[RcouF1uZ4gsC]

Exactly. Also SHA-256 is in the same family as MD-5. It would be nice to kind of go over how the family in general works, what weaknesses were discovered, and what changes were incorporated into SHA-256 that addresses these issues.

[abotsis]

I’ve always been curious about whether it’s possible to have a collision when your input is 256 bits or less (in the case of sha256)… I even emailed Bruce Schneier. I got a polite response that he didn’t have time to look at it, which indicated to me he didn’t know “off the top of his head”, which I interpreted as “it’s not impossible”… but I still don’t know.

[edflsafoiewq]

There are 2^257 - 1 inputs of 256 bits or less and only 2^256 possible hashes, so there must be a collision.

[CamperBob2]

The input is always padded out to 256 bits, though, isn't it?

[edflsafoiewq]

The input is padded to form a sequence of 512 bit chunks, but that doesn't change anything, padding is one-to-one so there's still the same number of inputs.

[Dylan16807]

> padding is one-to-one so there's still the same number of inputs

That part is debatable, if we imagine different padding schemes.

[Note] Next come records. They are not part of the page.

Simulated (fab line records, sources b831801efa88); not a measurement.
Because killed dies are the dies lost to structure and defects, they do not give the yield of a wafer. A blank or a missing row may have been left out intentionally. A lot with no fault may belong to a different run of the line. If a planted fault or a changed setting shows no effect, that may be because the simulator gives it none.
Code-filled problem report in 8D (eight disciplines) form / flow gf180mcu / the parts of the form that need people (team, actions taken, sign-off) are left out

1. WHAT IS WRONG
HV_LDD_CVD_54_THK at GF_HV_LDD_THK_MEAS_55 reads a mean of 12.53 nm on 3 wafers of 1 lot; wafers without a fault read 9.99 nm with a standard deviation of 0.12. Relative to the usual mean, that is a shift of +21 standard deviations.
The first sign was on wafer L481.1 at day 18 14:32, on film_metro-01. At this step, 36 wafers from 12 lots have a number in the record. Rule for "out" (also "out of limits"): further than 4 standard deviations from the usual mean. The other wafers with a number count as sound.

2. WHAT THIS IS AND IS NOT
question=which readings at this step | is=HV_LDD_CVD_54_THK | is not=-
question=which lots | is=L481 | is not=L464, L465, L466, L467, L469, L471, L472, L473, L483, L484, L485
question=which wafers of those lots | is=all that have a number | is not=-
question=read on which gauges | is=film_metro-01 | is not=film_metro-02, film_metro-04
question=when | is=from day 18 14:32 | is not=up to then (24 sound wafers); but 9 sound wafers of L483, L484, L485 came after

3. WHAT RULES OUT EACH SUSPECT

If the padding was just 0s, I would easily accept an argument that 111000 and 1110 are the same input giving the same hash.

You could also say you consider the extra '1' bit in SHA-256 as part of the payload, not truly 'padding' because it's mandatory, and make a similar argument, and it wouldn't be blatantly wrong.

[tialaramex]

> That part is debatable, if we imagine different padding schemes.

It isn't debatable because SHA-256 (and all these schemes) define the padding because it's necessary to have padding defeat the problem you're about to talk about and to do that they are in fact one-to-one:

> If the padding was just 0s, I would easily accept an argument that 111000 and 1110 are the same input giving the same hash.

As you might have guessed, this is not how it works.

SHA-256 appends that "extra 1 bit" you talk about, then zeroes until it is 64-bits short of a multiple of 512 bits, and then a 64-bit count.

So, as the earlier poster explained there are 2^257 -1 distinct hash inputs in abotsis' imagined set and thus there must be collisions by the pigeon hole principle, it really is that simple.

[im3w1l]

One way to think of hash functions is that the hash of any value is basically a random number. So we can consider what happens if the results were actually random, then what would be the probability of a collision?

Consider a function from [0, 2^256 - 1] to [0, 2^256 - 1]. That is it maps 256bit numbers to 256bit numbers. It could in theory be represented as an enormous table lookup.

Now how many such functions are there? Well there are 2^256 ways to map 0. And then 2^256 ways to map 1.. etc. We have 2^256 inputs we need to deal with each of which can give one of of 2^256 results. That turns into (2^256) ^ (2^256)

Now, how many collision free functions are there? In this case there are 2^256 ways to map 0, but then we have to pick a different number for 1, so there are only 2^256 - 1 possiblites. Then 2^256 - 2 etc... It becomes (2^256)! where the exclamation mark is factorial.

So the probability of no collisions is (2^256)! / [(2^256) ^ (2^256)]. It may not be obvious but that's a very small number. A little bit of intuition: let's say we fill out the values of our gigantic table by hand. Let's assume that by some miracle we filled out the first half without creating any collisions. Now that means we used up half the possible outputs. So every cell we fill out from now we have a 50/50 of creating a collision. And the further we get the more numbers are used up.

Now sha256 is not a randomly chosen function. But without any evidence either way, we might suspect it does have collisions.

[abotsis]

To give some further context, I stumbled across this thought while reading how “community ids” are calculated. Community ids are commonly used to simplify joining/lookups for network security tools (suracata, zeek). They essentially concatenate the “quad tuple” (src ip/port, dest ip/port), and a “seed”, then run sha against it. I didn’t entirely understand the reason the authors chose sha (other than being security people who might have just reached for a crypto secure hash function). SHA is slow vs something like xxh, and given the number of sessions these things process, seemed like overkill. Further, it’s unclear to me what’s gained by using sha vs xxh or simply concatenating the bits. Then I started wondering about the downsides: whether it’s possible to have a false correlation because two sessions yielded the same sha digest.

[upofadown]

What sort of collision? Or asking in a different way, what would you consider a collision?

[_vdpp]

2 messages producing the same digest. That’s actually a really interesting question.

[mike_hock]

I think he means a set-theoretical collision, not a feasible collision attack. I.e. "is SHA256 a bijection on 256-bit integers?"